Churches and other religious entities in and around Pretoria need to be more cautious of their surroundings to avoid falling victim to robbers preying on them.
Pretoria Central SA Police Service (SAPS) station commander Brigadier Gibin Hlengane Mashaba made the appeal on Wednesday, following a spate of robberies, SAPS Pretoria Central spokesperson Constable Thabang Nkhumise said.
“This comes after the current incidents that have taken place within the province where some of the churches were robbed in broad daylight of their neck ties, equipment and other personal belongings,” Nkhumise said.
“It has sparked a whole lot of fear among the community. A video clip has also been doing rounds on social media platforms, where a congregation was robbed while the sermon was taking place,” he said.
“The (police) station calls on the community to work together with the police to ensure that such acts are minimised and to instil safety and security, especially on Sundays.”
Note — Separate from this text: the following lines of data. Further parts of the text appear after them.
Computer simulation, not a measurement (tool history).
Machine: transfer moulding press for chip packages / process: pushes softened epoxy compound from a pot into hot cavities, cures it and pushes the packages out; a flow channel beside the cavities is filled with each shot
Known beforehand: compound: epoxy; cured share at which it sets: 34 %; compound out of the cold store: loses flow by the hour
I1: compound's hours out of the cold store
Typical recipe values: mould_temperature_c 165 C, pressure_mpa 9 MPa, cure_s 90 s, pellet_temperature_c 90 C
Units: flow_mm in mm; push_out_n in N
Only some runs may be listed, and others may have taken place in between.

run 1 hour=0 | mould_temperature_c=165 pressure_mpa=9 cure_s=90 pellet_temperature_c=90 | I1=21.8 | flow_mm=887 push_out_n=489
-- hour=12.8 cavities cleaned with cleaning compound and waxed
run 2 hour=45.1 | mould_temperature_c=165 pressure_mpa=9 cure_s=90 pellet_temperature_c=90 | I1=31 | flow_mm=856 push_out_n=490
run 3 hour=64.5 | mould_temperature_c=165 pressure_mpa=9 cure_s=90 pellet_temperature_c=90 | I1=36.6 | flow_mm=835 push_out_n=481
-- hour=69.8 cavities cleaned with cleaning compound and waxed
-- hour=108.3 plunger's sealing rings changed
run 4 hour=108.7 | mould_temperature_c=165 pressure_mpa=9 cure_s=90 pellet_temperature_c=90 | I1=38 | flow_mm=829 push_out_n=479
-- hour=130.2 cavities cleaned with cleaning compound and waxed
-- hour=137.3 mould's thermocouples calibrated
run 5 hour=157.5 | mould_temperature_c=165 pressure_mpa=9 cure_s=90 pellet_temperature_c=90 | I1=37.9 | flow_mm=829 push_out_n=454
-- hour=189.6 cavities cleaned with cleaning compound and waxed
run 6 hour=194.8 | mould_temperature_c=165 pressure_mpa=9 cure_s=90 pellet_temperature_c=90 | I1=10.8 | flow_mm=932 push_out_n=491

The Pretoria Central police station has brought in other law enforcement agencies to assist in patrolling and policing the church premises in their policing precinct, and to heighten police visibility.
This week, the station conducted an awareness campaign in the city centre, tackling various issues relating to crime in the CBD.
“Churches should take note of the following safety precautions - when faced with a situation or any threat, remember to remain calm and adhere to instructions given by the culprits. In life threatening situations, do not take matters into your own hands to avoid danger or possibility of being injured,” said Nkhumise.
“While worshipping, avoid keeping valuable items such as bags, wallets, cellphones, cameras, car keys and other equipment in your possession, just in case. The church should come up with other ways of collecting tithes and offerings and avoid using money, or keeping money within premises.”
The police also appealed to places of worship to beef up their security and ensure that access is controlled.
“Minimise conducting sermons at night, especially heading into the festive season,” said Nkhumise.
“The station commander (Mashaba) says more interventions will take place to find ways to address such possible threats. He also urged all the places of worship to come on board and work with the police.”
As the December festive period approaches, police in Pretoria central have assured community members that SAPS vehicles manned by dedicated crime prevention teams including police reservists, community safety patrollers, and Community Policing Forum members and the newly-established Gauteng crime prevention wardens will be deployed to serve communities.
Earlier this year, as thousands of young people streamed into Tshwane to take up study opportunities at numerous institutions dotted across the metro, the police warned against prowling criminals and bogus institutions of learning.
At the time, Nkhumise said students and job-seekers were flocking into the city, and he urged them to be vigilant.
“The new academic year has kicked off and many will be flocking into the city with the hope of getting enrolled in various institutions, colleges and universities. A lot of students and job-seekers will be in the city to seek greater opportunities, and we urge them to be more vigilant of the criminal patterns that are currently taking place within the inner city,” he said.